Introduction: How to Add
First Prize in the
Burning Questions Round 6.5
... using mental arithmetic tricks. I'm not going to teach you how to do long addition on paper, although I will assume you are comfortable with doing it. This Instructable is for those times when you don't have paper or a calculator handy.
Step 1: Borrow Ones
"From where?", I hear you cry. Essentially from nowhere- sometimes you can make an addition (or sometimes a subtraction or multiplication) easier by borrowing a one, doing the sum and putting the one back. Example:
13+29 is a bit of a pain to do in your head. If you like the previous technique you could call it thirty-twelve, but to do that precise addition is a little awkward. 13+30 is much easier, however. Borrowing ones essentially means you say "13+29 is hard- I'm going to borrow a one and add it to the 29, 13+30 is 43, then I put back the one I borrowed so the answer is 42". It sounds complicated, but with a little practise I now do all of those steps in my head much faster than just trying to add 13+29.
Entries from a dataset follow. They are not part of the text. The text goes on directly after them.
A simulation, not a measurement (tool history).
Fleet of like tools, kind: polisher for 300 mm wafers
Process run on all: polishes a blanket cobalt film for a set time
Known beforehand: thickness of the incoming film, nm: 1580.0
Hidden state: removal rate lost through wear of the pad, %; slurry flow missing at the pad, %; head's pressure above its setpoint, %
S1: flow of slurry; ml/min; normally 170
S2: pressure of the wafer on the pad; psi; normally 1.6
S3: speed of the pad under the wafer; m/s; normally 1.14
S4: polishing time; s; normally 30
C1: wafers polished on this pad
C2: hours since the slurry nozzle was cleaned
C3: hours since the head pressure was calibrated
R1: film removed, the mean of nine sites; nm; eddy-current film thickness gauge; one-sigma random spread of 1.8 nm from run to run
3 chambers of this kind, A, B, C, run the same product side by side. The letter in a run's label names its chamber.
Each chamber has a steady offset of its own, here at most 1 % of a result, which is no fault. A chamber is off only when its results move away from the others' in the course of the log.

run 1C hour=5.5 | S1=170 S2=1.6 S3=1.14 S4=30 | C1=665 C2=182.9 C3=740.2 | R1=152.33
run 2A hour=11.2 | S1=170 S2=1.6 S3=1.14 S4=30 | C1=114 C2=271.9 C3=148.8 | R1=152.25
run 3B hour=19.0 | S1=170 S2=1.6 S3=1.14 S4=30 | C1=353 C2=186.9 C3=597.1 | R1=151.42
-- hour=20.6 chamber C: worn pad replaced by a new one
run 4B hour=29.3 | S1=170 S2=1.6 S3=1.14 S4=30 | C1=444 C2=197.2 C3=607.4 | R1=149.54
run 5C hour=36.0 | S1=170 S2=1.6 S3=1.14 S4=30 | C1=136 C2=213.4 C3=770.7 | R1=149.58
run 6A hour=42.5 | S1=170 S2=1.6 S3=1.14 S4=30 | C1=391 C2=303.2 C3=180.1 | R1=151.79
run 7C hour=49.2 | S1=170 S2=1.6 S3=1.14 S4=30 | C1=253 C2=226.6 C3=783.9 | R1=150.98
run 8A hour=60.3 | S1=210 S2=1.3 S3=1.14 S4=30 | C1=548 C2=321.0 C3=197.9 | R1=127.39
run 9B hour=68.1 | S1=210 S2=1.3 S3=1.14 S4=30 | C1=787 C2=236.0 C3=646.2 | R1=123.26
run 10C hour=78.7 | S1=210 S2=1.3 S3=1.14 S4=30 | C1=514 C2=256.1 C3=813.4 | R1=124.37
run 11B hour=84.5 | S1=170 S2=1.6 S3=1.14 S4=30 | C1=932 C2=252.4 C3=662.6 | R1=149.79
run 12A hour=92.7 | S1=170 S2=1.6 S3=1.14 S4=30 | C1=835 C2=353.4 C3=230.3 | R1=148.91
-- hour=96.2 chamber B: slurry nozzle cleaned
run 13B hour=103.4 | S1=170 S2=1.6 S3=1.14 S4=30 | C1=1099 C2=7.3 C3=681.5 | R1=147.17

Borrowing ones can also work in reverse by "burying" a one you would rather ignore for the time being- for example, 13+31 can be turned into 13 + 30 = 43 and then you add the one you ignored earlier, but additions that become easier by "burying" a one are less common that those made easier by borrowing.
Pros: simple, conceptually easy
Cons: limited application, doesn't allow very large additions.
Step 2: Match Pairs
What is special about the pairs (1 and 9), (3 and 7), (4 and 6)?
They sum to 10. There are only five of these pairs so anyone who has spent a while doing maths should instantly recognise them, and they can make your life a whole lot easier when doing additions.
Take 13+27. Recognising the matched pair 3 and 7 in the ones place tells you the answer will be a multiple of ten, so you have to add 10, 20 and the 10 resulting from (3+7) to get 40- you have effectively simplified the addition from 13+27 to (1+2+1) * 10. Good for you.
If you become proficient at this technique, you may be able to combine it with the previous technique- if you saw 14+25 you might recognise that you can borrow a one to turn it into 14+26 then use this technique.
Pros: very quick, conceptually simple, quite general
Cons: requires practise for recognition, slightly limited application.
Step 3: See Subtractions
This is a similar technique to borrowing ones, but can be extended to numbers other than one. If you tried to do 98+97 using traditional means there would be a lot of carries. The easier way to do this addition is to recognise that 98 = (100-2) and 97 = (100-3) so the result is the sum of these, namely (200-5) or 195. Many people can do this intuitively given a case like 99+99=198, but with a little practise you can make it much more general by recognising larger subtractions. The result may become very confusing if the subtractions sum to more than 10 (for instance, 93 + 94 = 200 - 13), so beware of replacing an awkward addition with an equally awkward subtraction.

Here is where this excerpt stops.